When it comes to the retail sector, visual marketing plays a pivotal role in brand identity, attracting new customers, and driving sales. We judge a product by how it looks and its visual appearance in posters, advertising, visual merchandising, and POS displays. Great graphic design and presentation can work wonders in these areas to drive home product benefits and competitive difference. All of these make for well crafted retail marketing campaigns.

In retail, when it comes to product choice - brand familiarity usually wins. A product we’re familiar with and habitually buy trumps a product we don’t know. We are creatures of habit. However, effective and impactful design can influence these decisions and swing customer’s votes your products way.

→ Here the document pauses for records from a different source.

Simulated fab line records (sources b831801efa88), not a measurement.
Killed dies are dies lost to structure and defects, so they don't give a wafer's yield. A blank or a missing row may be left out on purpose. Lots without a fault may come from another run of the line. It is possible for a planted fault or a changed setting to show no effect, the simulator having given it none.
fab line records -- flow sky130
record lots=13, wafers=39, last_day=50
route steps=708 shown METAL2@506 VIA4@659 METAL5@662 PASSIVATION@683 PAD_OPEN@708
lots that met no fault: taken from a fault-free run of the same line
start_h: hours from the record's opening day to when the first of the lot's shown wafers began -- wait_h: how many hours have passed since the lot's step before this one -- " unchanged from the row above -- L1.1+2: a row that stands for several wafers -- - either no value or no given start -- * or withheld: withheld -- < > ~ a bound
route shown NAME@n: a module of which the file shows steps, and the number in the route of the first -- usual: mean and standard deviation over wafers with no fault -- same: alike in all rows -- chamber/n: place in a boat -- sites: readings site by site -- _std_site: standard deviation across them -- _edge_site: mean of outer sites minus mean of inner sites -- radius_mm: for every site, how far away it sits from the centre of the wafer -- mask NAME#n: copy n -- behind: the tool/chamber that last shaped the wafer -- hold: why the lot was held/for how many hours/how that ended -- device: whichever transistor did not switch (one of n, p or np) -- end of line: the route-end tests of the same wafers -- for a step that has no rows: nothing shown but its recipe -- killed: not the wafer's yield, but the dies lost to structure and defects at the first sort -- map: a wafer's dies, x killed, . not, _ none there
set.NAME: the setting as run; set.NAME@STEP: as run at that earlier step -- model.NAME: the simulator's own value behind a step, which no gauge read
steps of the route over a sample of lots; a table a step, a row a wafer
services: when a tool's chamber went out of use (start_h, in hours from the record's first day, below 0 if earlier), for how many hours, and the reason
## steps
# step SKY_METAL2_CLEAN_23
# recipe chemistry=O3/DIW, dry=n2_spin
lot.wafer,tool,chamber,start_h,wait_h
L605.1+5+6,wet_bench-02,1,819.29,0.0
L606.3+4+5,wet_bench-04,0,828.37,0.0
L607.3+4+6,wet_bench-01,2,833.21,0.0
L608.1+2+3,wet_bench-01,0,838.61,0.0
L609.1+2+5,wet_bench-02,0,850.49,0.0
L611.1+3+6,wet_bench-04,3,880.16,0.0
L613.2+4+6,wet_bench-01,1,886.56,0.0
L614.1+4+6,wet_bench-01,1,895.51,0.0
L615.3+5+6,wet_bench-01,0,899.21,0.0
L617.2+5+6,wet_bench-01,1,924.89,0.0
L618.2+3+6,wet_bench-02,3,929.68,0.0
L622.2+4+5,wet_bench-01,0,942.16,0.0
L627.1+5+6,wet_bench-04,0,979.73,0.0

Advertising and merchandising can help sway customers to try a new product and interrupt their habitual buying process. Visual influencers enhance brand identity and first impression leading to higher conversion rates. These influences include the following:

1. Typography

It’s no secret Steve Jobs was obsessed with typography and once you delve into the subject you ca see why. You’ll be surprised but typography really does have a massive impact. It’s an important part of the brand interpretation. In advertising choice of type portrays the company’s personality and message tone.

If your brand personality is fun or creative, your typography needs to reflect this. Decorative fonts can work well but mainly you should avoid serif style fonts as they make a product appear serious, expensive and refined. In retail marketing campaigns, pointy edges like serif fonts scare people away from the product as our primitive natures view pointy objects as dangerous especially when it comes to food. Look at a font closely and see how it makes you feel. Does it reverberate the qualities and traits you’d like associated with your products?

On the other hand, for hotels and brands looking to promote themselves as the epitome of style and decadence then different font’s are necessary. In this case, serif fonts can work nicely. Banks prefer simple, straight, and easily understood text like Helvetica as it conveys trust and reliability.  In all depends on the context.

2 Shapes

Text heavy adverts are unappealing to the eye. On first glance, they flood our minds with excess information without giving our eyes a break. Inserting shapes to break up the text makes an ad more readable and engaging to the viewer. Shapes also compliment the core adverts message.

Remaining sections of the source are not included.